BRANCH MANAGER, STATE BANK OF INDIA v. C. JABAMANI
2018-10-11
PUSHPA SATHYANARAYANA, T.KRISHNAVALLI
body2018
DigiLaw.ai
JUDGMENT Pushpa Sathyanarayana, J. This writ appeal is directed against the order dated 01.03.2018 passed by the learned single Judge in W.P(MD)No.19822 of 2014. 2. The brief facts of the case are that the first respondent/writ petitioner was a retired employee of the Southern Railways having retired on 31.08.2007. He had been receiving his pension after retirement through the second appellant/bank in his Savings Bank Account. It is stated that the second appellant is deducting a sum of Rs. 2,500/- from the pension amount of the first respondent from May, 2014, for the excess amount said to have been received by him. The said amount is deducted even without any notice to the first respondent or even without conducting any enquiry. The reason stated is that there was an error in calculating the Dearness Allowance eligible to the first respondent/writ petitioner and only later, it was noticed and it was rectified. 3. Aggrieved over the same, the first respondent/writ petitioner filed the writ petition contending that he is a senior citizen and the excess amount paid was neither due to any mistake committed or any misrepresentation or fraud on the part of the writ petitioner and it was only due to the mistake committed by the officials of the appellants/bank. 4. The learned single Judge relied on the settled principle that any amount paid or received due to negligence and carelessness of the appellant cannot be recovered as a mater of right. 5. The learned single Judge relied on the judgment of the Honourable Supreme Court in Syed Abdul Qadir and Others v. State of Bihar and Others, (2009) 3 SCC 475 , wherein it has been held that the relief against the recovery is granted by Courts not because of any right in the employees, but in equity, exercising judicial discretion to relieve the employees from the hardship that will be caused if recovery is ordered. But, if in a given case, it is proved that the employee had knowledge that the payment received was in excess of what was due or wrongly paid or in cases where the error is detected or corrected within a short time of wrong payment, Courts may, on the facts and circumstances of any particular case, order for recovery of the amount paid in excess. 6.

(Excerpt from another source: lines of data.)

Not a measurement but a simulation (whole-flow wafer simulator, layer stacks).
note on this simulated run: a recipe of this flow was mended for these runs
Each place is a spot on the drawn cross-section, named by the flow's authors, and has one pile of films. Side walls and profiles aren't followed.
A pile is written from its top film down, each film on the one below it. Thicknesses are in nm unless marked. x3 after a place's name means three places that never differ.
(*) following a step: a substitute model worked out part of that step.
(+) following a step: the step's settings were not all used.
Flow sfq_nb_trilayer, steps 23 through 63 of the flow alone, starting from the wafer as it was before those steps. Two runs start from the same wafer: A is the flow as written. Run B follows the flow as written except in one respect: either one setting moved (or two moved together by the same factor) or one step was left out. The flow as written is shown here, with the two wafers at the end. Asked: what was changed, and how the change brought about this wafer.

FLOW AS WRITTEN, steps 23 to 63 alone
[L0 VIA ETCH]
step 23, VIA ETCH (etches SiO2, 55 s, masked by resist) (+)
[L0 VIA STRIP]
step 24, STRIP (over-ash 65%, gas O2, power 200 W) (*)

6. Reliance was also placed by the learned single Judge on the judgment in Shyam Babu Verma v. Union of India, (1994) 2 SCC 521 and the judgment in Punjab and Others v. Rafix Masih (White Washer), (2015) 5 CTC 455. 7. The basic principle laid down in all the above judgments is that if the amount paid in excess is not due to the misrepresentation or fraud on the part of the employee/payee, but due to the mistake committed by the employer, it is not recoverable. 8. Keeping the above principles laid down by the Honourable Supreme Court in mind, the writ petition was allowed the impugned order passed by the second appellant was set aside. Further, there was a direction to the second appellant/second respondent to refund the amount already deducted from the writ petitioner's pension forthwith. 9. Aggrieved by the said order, the present writ appeal is preferred by the appellants/bank. 10. The learned counsel appearing for the appellants contends that there is no employer-employee relationship between the second appellant and the first respondent. The bank is not the employer of the writ petitioner and it is only acting as an agent and therefore, the decisions referred to by the learned single Judge are not applicable to the present case on hand. 11. We have heard the submissions made on either side and perused the materials available on record. 12. In fact, it is pointed out that the amount already recovered from the first respondent/writ petitioner has been deposited before the Railway administration. 13. As admittedly, there is no privity of contract between the writ petitioner and the appellants/bank and even the recovered amount has been deposited to the Railway administration, the appellants cannot seek to recover it from the individual employee. They can recover it only against the Railway administration. 14. The learned single Judge in fact had discussed the issue in detail and specifically stated that it is open to the appellants/bank to approach the civil Court for recovery of the amount. 15. Therefore, the order passed by the learned single judge does not warrant any interference and there is no merit in this writ appeal. It is open to the appellants to initiate recovery action by filing a civil suit subject to limitation. 16. In the result, the writ appeal is dismissed. No Costs. Consequently, connected miscellaneous petition is closed.